HOUSTON, Apr. 25 -- President George W. Bush and Saudi Arabia's Crown Prince Abdullah were scheduled to meet Apr. 25 at the president's ranch in Crawford, Tex., to discuss what the US State Department described as a "big agenda" involving crude supplies, terrorism, and Middle East reforms.
US Sec. of State Condoleezza Rice earlier said the kingdom has been "responsible about increasing oil supplies." However, Bush was quoted in an interview with CNBC as saying, "I don't think they're pumping flat out. I think they're near capacity, and so we've just got, got to get a straight answer from the government as to what they think their excess capacity is."
Primarily about oil
Bush's meeting with Abdullah is primarily about oil, said Paul Horsnell, Barclays Capital Inc., London. "In advance of the meeting, President Bush has made what we believe is the most complete statement on oil ever made by a US leader, and certainly the most detailed premeeting briefing on the agenda for a discussion with Saudi Arabia," Horsnell said. "More surprisingly, particularly in advance of a diplomatic meeting and given the current context of oil market sentiment, he has also seemingly given the impression of raising a public query about official oil capacity estimates."
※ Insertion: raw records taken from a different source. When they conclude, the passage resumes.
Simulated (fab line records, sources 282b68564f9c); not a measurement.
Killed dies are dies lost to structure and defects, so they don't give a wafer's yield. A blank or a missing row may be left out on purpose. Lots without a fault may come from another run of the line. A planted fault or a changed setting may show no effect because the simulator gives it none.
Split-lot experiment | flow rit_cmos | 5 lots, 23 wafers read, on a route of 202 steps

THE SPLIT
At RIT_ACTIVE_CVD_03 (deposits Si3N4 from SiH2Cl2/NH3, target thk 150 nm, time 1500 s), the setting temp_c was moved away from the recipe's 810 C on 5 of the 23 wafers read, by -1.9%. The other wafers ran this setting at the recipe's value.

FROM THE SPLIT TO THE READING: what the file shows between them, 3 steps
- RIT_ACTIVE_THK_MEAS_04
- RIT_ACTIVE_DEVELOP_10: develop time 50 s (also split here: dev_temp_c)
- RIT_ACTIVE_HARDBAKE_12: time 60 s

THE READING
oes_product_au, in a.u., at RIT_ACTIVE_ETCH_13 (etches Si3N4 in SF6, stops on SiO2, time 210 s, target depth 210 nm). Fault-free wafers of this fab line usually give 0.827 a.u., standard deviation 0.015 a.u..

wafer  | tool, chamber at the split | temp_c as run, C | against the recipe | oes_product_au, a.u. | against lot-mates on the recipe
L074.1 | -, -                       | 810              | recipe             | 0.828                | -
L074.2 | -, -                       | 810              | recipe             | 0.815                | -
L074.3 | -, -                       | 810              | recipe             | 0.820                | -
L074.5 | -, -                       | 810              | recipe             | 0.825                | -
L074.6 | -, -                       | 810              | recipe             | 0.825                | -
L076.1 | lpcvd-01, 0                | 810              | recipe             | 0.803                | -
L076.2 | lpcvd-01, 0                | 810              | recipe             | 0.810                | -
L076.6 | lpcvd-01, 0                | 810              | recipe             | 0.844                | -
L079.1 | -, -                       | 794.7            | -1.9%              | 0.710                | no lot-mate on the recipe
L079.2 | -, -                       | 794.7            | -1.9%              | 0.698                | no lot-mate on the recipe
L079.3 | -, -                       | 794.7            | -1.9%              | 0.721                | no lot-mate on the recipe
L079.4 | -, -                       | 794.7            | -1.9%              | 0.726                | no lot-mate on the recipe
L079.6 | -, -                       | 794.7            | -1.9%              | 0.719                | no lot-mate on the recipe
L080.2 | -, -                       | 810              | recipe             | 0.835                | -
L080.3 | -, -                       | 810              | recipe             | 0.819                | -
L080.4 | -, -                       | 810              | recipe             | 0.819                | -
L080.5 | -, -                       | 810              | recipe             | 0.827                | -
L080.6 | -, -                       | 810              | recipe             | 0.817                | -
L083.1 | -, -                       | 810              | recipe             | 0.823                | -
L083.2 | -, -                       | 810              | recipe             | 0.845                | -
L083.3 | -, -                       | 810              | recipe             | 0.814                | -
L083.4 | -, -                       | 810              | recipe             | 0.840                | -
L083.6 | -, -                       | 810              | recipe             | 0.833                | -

Horsnell reported, "There has been no particular reticence from Saudi Arabia in providing a figure for capacity. In particular, the statement that sustainable crude oil capacity is 11 million b/d has been made fairly repeatedly recently. In addition to the request for a statement of spare capacity, there will be other issues raised, including the impact of crude oil prices on the economy."
Bush's statements "did not concentrate solely on upstream issues and implicitly put much of the blame for higher gasoline prices on refining constraints," Horsnell noted.
US crude stocks decline
After 9 weeks of consecutive builds, the Energy Information Administration reported that commercial US crude inventories fell in the week ended Apr. 15 by 1.8 million bbl to 318.9 million bbl. US gasoline stocks fell by 1.5 million bbl to 211.6 million bbl in the same period. However, distillate fuel inventories remained unchanged at 104 million bbl, with a decline in diesel fuel counterbalancing a build in heating oil.
US imports of crude were down by 145,000 b/d to 9.7 million b/d during that period. However, the input of crude into US refineries increased by 137,000 b/d to 15.4 million b/d, with refineries operating at 91.8% of capacity. Gasoline production fell slightly to 8.7 million b/d, while distillate fuel production increased slightly to 4.1 million b/d.
"In judging the overall strength of US weekly data, we have often relied heavily on the . . . deviation of total inventories from their 5-year average," Horsnell said. "In those terms, the latest set of data is the strongest single set since the Hurricane Ivan-affected data of last September. Inventories fell relative to their 5-year average by some 7 million bbl. Although there have been very few weeks since September where that measure has fallen at all, that is still a significant tightening for 1 week."
However, he said, "Scratch away the surface of the data, and it does not appear to be that strong after all. The draw in crude oil was caused by a 3.5 million bbl draw on the (in oil terms) isolated West Coast. Where it matters, inventories continued to rise."
Horsnell noted, "The contango in crude is causing inventories to rise, but it is also sowing the seeds of its eventual destruction by compressing imports and encouraging higher refinery runs. Likewise, of the 1.5 million bbl draw in gasoline, 1.3 million bbl was on the West Coast. So again, the data is not as strong as the headline number. Heating oil inventories rose by a surprisingly large 1.4 million bbl while diesel inventories fell by an identical amount. In terms of production, US refining is still lagging. Gasoline production is still running lower [than a year ago], despite sharply higher cracks and higher overall refinery profit margins."
He said, "Given that, the hypersensitivity of gasoline prices to refinery glitches seems very rational indeed. Were demand to be running fast ahead, the system would be in severe trouble. As it is, higher [year-over-year] retail prices are achieving some results, even if the leverage gained from higher prices has been remarkably little so far. For April to date, US gasoline demand is running 0.7% higher [than last year]. There is some evidence of slowing demand, but it is not as conclusive yet as it was last year."